Due to Escalating Threats, Hollywood Forever Cemetery Removes Confederate Monument


hollywood memorial removal

The Hollywood Forever Cemetery has given in to leftist pressure to remove the monument marking the graves and lives of 30 fallen Confederate soldiers

After fielding dozens of calls and emails seeking the monument’s removal, the owner of the cemetery, as well as the owner of the monument — the Long Beach Chapter of the United Daughters of the Confederacy — agreed to move it to an undisclosed location, said Theodore Hovey, cemetery spokesman and family services counselor.

The process of removing the monument started before dawn, Hovey said. By Wednesday morning, it was covered with a blue trap and hauled away in a pickup.

You see this monument grave marker was incompatible with the liberal agenda because it instructed people to remember history.
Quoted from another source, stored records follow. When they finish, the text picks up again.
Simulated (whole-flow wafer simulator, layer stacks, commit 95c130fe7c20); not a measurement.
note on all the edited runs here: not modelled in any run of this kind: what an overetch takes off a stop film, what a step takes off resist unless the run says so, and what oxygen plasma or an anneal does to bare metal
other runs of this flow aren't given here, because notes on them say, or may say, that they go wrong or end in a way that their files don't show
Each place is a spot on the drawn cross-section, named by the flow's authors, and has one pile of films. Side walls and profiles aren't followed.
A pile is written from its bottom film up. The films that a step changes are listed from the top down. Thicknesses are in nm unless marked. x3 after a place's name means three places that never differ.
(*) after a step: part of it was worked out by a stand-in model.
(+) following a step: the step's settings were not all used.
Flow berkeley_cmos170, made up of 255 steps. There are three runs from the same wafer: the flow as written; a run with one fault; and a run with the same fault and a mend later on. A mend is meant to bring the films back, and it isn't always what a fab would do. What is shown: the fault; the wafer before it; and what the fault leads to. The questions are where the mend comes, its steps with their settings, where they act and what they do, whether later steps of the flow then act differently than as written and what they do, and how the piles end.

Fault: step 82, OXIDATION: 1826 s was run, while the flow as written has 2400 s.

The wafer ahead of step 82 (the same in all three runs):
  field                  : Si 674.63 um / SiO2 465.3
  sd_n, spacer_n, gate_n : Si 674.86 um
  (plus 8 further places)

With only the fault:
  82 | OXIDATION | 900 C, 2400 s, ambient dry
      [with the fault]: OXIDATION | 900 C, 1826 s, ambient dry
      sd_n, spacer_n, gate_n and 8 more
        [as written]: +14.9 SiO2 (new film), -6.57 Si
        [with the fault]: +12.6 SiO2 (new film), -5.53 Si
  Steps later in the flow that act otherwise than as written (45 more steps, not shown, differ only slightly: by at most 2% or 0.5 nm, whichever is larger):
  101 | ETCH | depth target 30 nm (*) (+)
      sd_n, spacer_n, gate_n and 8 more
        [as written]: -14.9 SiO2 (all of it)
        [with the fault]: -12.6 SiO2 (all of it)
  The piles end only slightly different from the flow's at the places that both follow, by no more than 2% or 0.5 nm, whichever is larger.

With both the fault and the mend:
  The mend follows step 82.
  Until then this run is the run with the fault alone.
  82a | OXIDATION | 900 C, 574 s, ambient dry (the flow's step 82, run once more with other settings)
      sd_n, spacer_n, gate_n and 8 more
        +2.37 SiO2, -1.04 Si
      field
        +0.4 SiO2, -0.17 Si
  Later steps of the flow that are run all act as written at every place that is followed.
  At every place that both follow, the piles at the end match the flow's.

Since 1925, the monument has stood in the Confederate section of the cemetery, where at least 37 Confederate veterans and their families are buried.

The tall, granite rock marker holds a tablet emblazoned with three Confederate flags, two crosses and the words, “In memory of the soldiers of the Confederate States Army who have died or may die on the Pacific Coast.”

It went on to say, “Lord God of most be with us yet, lest we forget — lest we forget.”

How dare people be so racist as to condone slavery and racial injustice like the Germans did by refusing to bulldoze Auschwitz in the dead of night? Remember that famous saying hanging above the doors of Auschwitz? Well, it turns out people in favor of protecting constitutional rights can’t ever win.  Or can they? Absolutely! Listen to what Monique Edwards has to say on what is really going on with the removal of these monuments.

At the cemetery on Wednesday, visitor Monique Edwards, a South Los Angeles resident, said she came to see whether there was any public reaction to the monument’s removal.

Edwards, who is African American, said its removal was not fair and should not be done because it was an important historical reminder.

“If you remove it, place it in a museum so that all of us can see and use it as a teachable moment,” she said.

Removing traces of history that can be connected to racism from history hurts the very people it claims to protect.